Pandora’s Box about to open for college sports

In this Aug. 7, 2018, file photo, Iowa State tight end Chase Allen takes a photo with his cell phone during Iowa State's annual football media day in Ames, Iowa. While autograph-signing and public appearances have been traditional ways athletes could make extra money, opportunities now are tied to social media posts where athletes could in the future be paid for posting sponsored content. (AP Photo/Charlie Neibergall, File)
It was many years ago and I wish I could tell you exactly what year. But I’m guessing it was the summer of 1996 and I do remember this — I was doing laundry in my apartment complex.

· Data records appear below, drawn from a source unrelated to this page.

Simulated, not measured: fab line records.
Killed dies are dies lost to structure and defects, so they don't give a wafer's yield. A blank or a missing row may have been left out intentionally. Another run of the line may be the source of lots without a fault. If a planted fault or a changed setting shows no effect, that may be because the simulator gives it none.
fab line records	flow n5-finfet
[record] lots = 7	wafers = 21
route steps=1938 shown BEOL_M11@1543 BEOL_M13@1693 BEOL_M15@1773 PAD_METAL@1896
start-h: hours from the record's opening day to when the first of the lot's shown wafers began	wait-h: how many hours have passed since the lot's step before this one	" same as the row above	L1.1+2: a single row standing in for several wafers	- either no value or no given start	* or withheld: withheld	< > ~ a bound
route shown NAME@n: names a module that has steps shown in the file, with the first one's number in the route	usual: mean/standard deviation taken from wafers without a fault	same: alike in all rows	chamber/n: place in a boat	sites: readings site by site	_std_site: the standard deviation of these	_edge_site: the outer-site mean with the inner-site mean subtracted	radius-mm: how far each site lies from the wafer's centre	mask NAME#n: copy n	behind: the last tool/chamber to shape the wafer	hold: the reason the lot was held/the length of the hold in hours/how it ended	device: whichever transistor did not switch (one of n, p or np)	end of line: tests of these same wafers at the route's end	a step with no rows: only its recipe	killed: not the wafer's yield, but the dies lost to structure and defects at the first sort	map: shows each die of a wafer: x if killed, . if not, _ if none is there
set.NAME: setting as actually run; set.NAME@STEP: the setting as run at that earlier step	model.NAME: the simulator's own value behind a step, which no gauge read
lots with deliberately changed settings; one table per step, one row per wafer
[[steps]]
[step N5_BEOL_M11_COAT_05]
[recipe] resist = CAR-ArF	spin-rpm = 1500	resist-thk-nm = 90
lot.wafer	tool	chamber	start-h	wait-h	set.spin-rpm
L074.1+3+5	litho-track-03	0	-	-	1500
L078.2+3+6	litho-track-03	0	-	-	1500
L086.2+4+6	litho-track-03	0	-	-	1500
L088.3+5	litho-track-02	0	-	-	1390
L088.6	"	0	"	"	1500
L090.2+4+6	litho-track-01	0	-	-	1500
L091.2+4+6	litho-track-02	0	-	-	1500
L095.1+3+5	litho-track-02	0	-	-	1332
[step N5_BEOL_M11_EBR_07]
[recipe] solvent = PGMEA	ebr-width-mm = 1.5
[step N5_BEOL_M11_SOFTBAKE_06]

Really, the story has to get better.
I was reading a shopper during the rinse cycle and there was an ad for some kind of gathering out in Alachua which would include a chance to meet some great Florida Gator players such as Jevon Kearse and Mike Peterson.
The trouble was that they were still eligible players and this would have been an NCAA violation. So I let Florida’s compliance director Jamie McCloskey know about it and they put a stop to it and eventually cleared it up.
“I remember that,” said Peterson, now a coach at South Carolina. “But I don’t think I ever was going to go out there.”
The reason this old story is relevant is that we are closing in on a new world when it comes to compensating players. The very things that used to get teams in trouble will soon be commonplace once Congress (or the states) settle on names, images and likenesses (NIL) legislation.
There is a bill, which would take effect July 2021, on Florida Gov. Ron DeSantis’ desk waiting for his signature, but the Power Five Conference commissioners recently wrote a letter to Congress to come up with a federal law that would apply to everyone instead of different rules for different universities in different states.
The implication is that the Power Five can’t wait for the NCAA to do it on its own and in an expedient manner.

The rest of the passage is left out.